Here’s a list of just a few things that we come across regularly. These are the major challenges that will pave the way for the further evolution of Icinga:


Monitoring things that are not hosts or services

In infrastructure environments that are built the “traditional” way, as we call it, having a set of services assigned to a host works very well. It clearly separates one device from another and what you get is a straightforward overview, easy to understand and to monitor.

Monitoring technologies that can not be separated in that way become more difficult: any kind of clusters and the resources running on those, stacked network equipment, containers, pods, just to name a few things. The workaround is to create dummy hosts or dummy services within Icinga. This works okay, but it blurs the vision and things are not so clear anymore.
So, how can we bring clarity?


Visualizing infrastructure properly

Clarity is crucial when monitoring server infrastructure. To provide clarity, the different aspects and components must be displayed as such. A server should be identifiable as a server, a disk as a disk, a network switch, cluster or container as well. Only then administrators can easily understand what is going on and what they need to do to fix devices or applications that are down or broken.
We want to be able to distinguish and classify things at the very first glance.


Interpret and process the data we collect

The just mentioned challenge is connected directly to another one. Icinga is not just another pool for data. The data we collect has an actual meaning and helps you identify problems. To squeeze out the most important information from that data, it needs to be processed properly so it can be interpreted easily. Bringing clarity to a world where hundreds of thousands of servers, VMs and other things are managed by just a few operators is a very tough task.
We need to make sure to process data in the most useful way for all kinds of users. 

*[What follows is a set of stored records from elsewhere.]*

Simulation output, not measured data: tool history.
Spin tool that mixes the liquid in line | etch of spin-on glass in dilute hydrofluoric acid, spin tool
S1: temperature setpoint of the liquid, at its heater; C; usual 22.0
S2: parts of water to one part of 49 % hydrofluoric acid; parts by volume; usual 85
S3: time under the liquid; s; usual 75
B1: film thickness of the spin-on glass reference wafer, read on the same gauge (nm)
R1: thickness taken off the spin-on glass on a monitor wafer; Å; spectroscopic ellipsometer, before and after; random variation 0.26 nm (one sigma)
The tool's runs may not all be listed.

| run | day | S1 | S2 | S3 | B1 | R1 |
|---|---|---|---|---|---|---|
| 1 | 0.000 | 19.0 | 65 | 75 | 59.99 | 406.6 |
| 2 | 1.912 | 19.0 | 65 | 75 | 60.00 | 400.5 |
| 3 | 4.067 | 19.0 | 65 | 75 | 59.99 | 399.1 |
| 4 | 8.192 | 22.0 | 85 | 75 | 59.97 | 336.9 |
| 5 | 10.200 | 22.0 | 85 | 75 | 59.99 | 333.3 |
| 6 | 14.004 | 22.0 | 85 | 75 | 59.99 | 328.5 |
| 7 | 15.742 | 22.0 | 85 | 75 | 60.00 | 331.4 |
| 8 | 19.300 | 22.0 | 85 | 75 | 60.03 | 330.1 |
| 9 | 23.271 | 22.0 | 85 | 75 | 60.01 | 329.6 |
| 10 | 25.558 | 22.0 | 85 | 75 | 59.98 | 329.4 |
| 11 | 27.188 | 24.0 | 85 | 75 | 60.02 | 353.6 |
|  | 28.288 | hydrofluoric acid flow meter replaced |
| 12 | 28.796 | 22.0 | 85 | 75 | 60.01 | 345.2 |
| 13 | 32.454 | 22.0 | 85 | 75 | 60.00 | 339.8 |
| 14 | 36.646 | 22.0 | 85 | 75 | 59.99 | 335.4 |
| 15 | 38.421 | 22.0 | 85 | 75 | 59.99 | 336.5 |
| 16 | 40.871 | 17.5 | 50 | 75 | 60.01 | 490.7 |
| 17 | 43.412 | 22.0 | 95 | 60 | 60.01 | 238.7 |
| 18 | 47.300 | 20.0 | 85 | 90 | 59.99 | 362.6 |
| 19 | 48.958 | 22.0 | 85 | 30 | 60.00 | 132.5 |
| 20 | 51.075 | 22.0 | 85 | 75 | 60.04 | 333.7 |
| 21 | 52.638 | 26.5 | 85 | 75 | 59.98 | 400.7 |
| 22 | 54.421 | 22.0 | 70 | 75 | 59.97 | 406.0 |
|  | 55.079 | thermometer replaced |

Extend the actual monitoring capabilities

We’ve had an eye on flexibility and integrability from the beginning. Icinga 2 is extended either with built-in features and with monitoring plugins, notification scripts and event handlers. Icinga Web 2 is extended with modules. Other tools are connected with Icinga either through these ways or directly by using the Icinga API. But to extend Icinga with completely new monitoring capabilities, the mentioned approaches are still too limiting. Again we need to move on. Find new paths.


Notifications based on data collected by Icinga Modules

With the mentioned challenges in mind, we figured out that an appropriate way to extend Icinga’s capabilities is to evolve the way we extend Icinga with modules. Modules are the perfect solution for all above mentioned challenges. I’ll tell you why.

Modules allow us to collect specific data in a way that is performant, easy to use and maintain. Building modules such as the Business Process Modelling, Icinga Certificate Monitoring or Icinga for vSphere allowed us to broaden Icinga’s horizon. At the same time it brings the challenge of sending notifications with it. If you’re using Business Processes for example, you have to create a new check that checks this Business Process and alerts you when it’s in a problematic state, although the module for Business Process Modelling is aware of the state already.



Managing incidents

Modules have lots of detailed knowledge about your infrastructure. Knowledge that is helpful during outages and interruptions, basically during every incident. An incident is “an unintended event that disturbs normal operations”. This can be anything. A server is down or the whole data center is burning. The former can be identified very well by Icinga. You could also monitor the burning data center with proper hardware and Icinga, but you would still be notified about the servers that are down. Technically this is correct, but not so helpful for the firefighting operators. Managing incidents as such and giving administrators the information they actually need is tricky.


Managing users and contacts

Handling incidents is only possible when you get knowledge about them in the first place. Sending notifications requires that you manage a user base in Icinga 2. Giving access to Icinga Web 2 is done through users you manage in Icinga Web 2. This can be a user database in Active Directory or LDAP as well of course. Users and contacts are two different things right now, even though it’s the same users that receive alerts and log in to Icinga Web. Managing timetables for on-call schedules, holidays and vacations with changing team members and notification channels become a huge deal.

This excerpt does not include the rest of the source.